Born: October 04, 1924
Date of Birth: October 4, 1924
Born John Charleton Carter in Evanston Illinois, Charlton Heston originally trained in the classics in Northwestern University's drama program, gaining early experience playing the lead in a 1941 filmed school production of Peer Gynt. He also performed on the radio and attended Northwestern University (Evanston, IL) prior to serving in the Air Force for three years during WWII.
After his discharge, he worked as a model in New York, where he met his wife, fellow model Lydia Clarke, to whom he remained happily married until his death in 2008. The two operated a theater in Asheville, North Carolina where Heston honed his acting skills. He made his Broadway debut in the 1947 production of Anthony and Cleopatra and subsequently became a star when he became a staple of the highly-regarded New York-based Studio One live television anthology. Heston would play such classic characters as Heathcliff, Julius Caesar and Petruchio.
He made his Hollywood film debut in the 1950 film noir Dark City playing opposite Lizabeth Scott. Even though she was more established in Hollywood, it was Heston who received top billing. Later projects included The Savage (1952) and Ruby Gentry (1952).

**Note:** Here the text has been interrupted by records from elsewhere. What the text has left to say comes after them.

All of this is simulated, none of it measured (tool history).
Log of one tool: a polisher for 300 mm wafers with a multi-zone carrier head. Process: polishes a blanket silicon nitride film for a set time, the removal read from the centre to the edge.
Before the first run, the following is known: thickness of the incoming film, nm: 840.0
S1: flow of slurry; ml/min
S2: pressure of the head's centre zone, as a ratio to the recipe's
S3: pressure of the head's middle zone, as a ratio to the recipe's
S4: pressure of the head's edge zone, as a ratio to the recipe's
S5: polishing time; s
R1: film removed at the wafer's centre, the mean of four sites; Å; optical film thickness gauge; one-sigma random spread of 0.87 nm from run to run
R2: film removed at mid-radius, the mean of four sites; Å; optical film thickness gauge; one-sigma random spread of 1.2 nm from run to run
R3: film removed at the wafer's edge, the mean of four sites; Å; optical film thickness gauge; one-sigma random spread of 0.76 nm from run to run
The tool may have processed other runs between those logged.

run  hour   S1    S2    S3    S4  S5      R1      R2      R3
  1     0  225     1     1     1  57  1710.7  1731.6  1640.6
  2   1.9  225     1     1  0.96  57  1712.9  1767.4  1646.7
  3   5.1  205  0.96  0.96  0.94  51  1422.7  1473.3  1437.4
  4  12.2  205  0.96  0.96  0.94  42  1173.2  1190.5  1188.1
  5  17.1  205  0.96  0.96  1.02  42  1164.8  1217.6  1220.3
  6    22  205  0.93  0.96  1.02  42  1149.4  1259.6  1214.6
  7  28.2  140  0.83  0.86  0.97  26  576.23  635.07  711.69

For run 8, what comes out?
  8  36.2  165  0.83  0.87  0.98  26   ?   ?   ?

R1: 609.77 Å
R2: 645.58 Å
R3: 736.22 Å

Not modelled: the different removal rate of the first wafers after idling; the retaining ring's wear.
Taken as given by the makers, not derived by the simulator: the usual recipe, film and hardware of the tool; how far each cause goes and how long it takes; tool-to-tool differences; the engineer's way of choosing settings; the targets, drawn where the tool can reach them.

Heston had hit the big times when Cecil B. DeMille cast him as the bitter circus manager in The Greatest Show on Earth (1952). In other films, Heston began developing his persona of an unflinching hero with a piercing blue-eyed stare and unbending, self-righteous Middle American ethics. Heston's heroes could be violent and cruel, but only when absolutely necessary. He played such characters in films such as Pony Express and then The President's Lady (both 1953). Heston reached the tip of his career when when DeMille cast him as the stern Moses in the lavish The Ten Commandments (1956).
From there, Heston went on to headline numerous spectaculars which provided him the opportunity to play every one from John the Baptist to Michelangelo.
In 1959, Heston won the Best Actor Oscar for the title role in Ben Hur. But by the mid sixties, the popularity of epic films fell and Heston began to work in westerns and war dramas such as Will Penny (1968), and Midway (1976). He also did sci-fi films, the most famous of which included the campy satire Planet of the Apes (1968), its sequel Beneath the Planet of the Apes (1970) and the cult favorite Soylent Green (1973).
The '70s brought Heston into a new kind of epic: the disaster film. He appeared in three, most notably Skyjacker (1972), Airport 1975 (1974), and Earthquake (1974).
From the late '80s though the '90s, Heston returned to television, appearing in series, miniseries and made-for TV movies. He also appeared in such films as Kenneth Branagh's Hamlet (1996) and voiced the narrator for 1998's Armageddon.
Although Heston played a pantheon of larger-than-life roles, he usually preferred to talk about the day-to-day daily grind of the movie business, and especially credited the writers and directors he worked with for much of his success.
When not on set, Heston served six terms as the president of the Screen Actors Guild and also chaired the American Film Institute. Working in such charities as The Will Rogers Institute, he was awarded the Jean Hersholt Humanitarian Award at the 1977 Oscar ceremony. Known as a conservative Republican and proud member of the National Rifle Association, Heston worked closely with his friend President Reagan as the leader of the president's task force on arts and the humanities. And in 1997 he was elected president of the National Rifle Association.
With his wife, Lydia, Heston has two children, Holly Heston Rochell and director, Fraser Clark Heston. Heston, who died April 5, 2008, is also survived by three grandchildren.